Revised Agreement Includes a Go-Shop Period and Waiver of Termination Fee
Sets Extraordinary General Meeting Date for January 19, 2016
EZchip Semiconductor Ltd. ("EZchip" or the "Company") (NASDAQ: EZCH), a leader in high-performance processing solutions for carrier and data center networks, today announced that it has executed an amendment to the merger agreement with Mellanox Technologies, Ltd. ("Mellanox") (NASDAQ: MLNX).
Pursuant to the amended agreement, which was unanimously approved by EZchip's Board of Directors, EZchip will actively solicit alternative offers from third parties during a 30-day "go-shop" period, commencing on November 17, 2015, and which will expire on December 16, 2015. In addition, the amended merger agreement provides for a complete waiver of Mellanox's right to a termination fee.
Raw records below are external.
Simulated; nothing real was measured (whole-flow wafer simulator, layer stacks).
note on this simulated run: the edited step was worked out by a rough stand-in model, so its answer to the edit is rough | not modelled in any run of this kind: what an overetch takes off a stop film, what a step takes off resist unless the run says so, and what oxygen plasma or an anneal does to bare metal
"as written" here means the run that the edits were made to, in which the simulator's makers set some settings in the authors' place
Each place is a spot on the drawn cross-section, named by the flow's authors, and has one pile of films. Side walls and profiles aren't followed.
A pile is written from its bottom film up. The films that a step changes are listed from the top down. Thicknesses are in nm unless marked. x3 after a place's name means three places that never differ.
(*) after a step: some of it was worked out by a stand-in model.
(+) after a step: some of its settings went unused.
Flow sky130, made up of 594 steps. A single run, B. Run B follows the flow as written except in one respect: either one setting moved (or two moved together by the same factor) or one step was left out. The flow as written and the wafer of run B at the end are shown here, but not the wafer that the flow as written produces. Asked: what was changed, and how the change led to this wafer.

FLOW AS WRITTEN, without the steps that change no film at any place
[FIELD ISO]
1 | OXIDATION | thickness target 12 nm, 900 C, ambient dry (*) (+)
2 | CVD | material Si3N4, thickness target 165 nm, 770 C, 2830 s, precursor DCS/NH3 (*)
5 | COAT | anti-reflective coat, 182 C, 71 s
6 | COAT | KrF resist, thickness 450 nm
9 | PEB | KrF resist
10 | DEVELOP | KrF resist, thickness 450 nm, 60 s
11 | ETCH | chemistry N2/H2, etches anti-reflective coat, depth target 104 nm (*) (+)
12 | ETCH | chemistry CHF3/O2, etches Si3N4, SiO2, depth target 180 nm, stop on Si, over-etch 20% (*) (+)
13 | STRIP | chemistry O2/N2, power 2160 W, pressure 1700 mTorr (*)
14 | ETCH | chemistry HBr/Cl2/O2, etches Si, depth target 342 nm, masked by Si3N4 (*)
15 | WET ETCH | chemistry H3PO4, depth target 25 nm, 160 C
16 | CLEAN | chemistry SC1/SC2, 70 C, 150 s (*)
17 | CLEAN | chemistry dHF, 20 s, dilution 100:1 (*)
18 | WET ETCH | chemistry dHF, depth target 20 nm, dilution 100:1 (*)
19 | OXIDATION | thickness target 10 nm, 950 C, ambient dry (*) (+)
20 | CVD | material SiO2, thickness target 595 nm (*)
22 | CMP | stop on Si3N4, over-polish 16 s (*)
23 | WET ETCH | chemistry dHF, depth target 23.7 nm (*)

Eli Fruchter, CEO of EZchip, said, "The EZchip Board has been focused on achieving the best possible outcome for our shareholders throughout this process, and the amended merger agreement announced today further demonstrates our commitment to acting in the best interests of all shareholders. Moreover, we believe that the reelection of all of EZchip's directors at the Annual General Meeting last week underscores shareholders' recognition that our Board is committed to delivering maximum value to shareholders."
Under the terms of the merger agreement with Mellanox, EZchip shareholders will receive $25.50 cash for each ordinary share of EZchip that they hold at the closing of the transaction. The transaction is valued at approximately $811 million. The $25.50 cash per share offer represents a 16% premium over the closing price of EZchip shares on September 29, 2015, the last trading day prior to the public announcement of the transaction, and a 33.1% premium and 31.2% premium over the volume-weighted average closing prices of EZchip's ordinary shares over the 12-month period and 3-month period prior to the public announcement of the transaction.
The Company noted that there can be no assurance that the "go-shop" process will result in a superior proposal. In addition, before EZchip accepts an acquisition proposal that constitutes a superior proposal, Mellanox will have a matching right. Additional information will be provided upon conclusion of the "go-shop" period.
In the event that no superior proposal is obtained, the shareholder vote on the Merger Proposal with Mellanox will take place at an Extraordinary General Meeting on January 19, 2016. The record date for shareholders eligible to vote at such Extraordinary General Meeting is scheduled to be December 18, 2015. The Company will file and mail updated proxy materials to EZchip shareholders following the completion of the "go-shop" period.
The transaction is projected to close in the first quarter of 2016, subject to the completion of certain closing conditions.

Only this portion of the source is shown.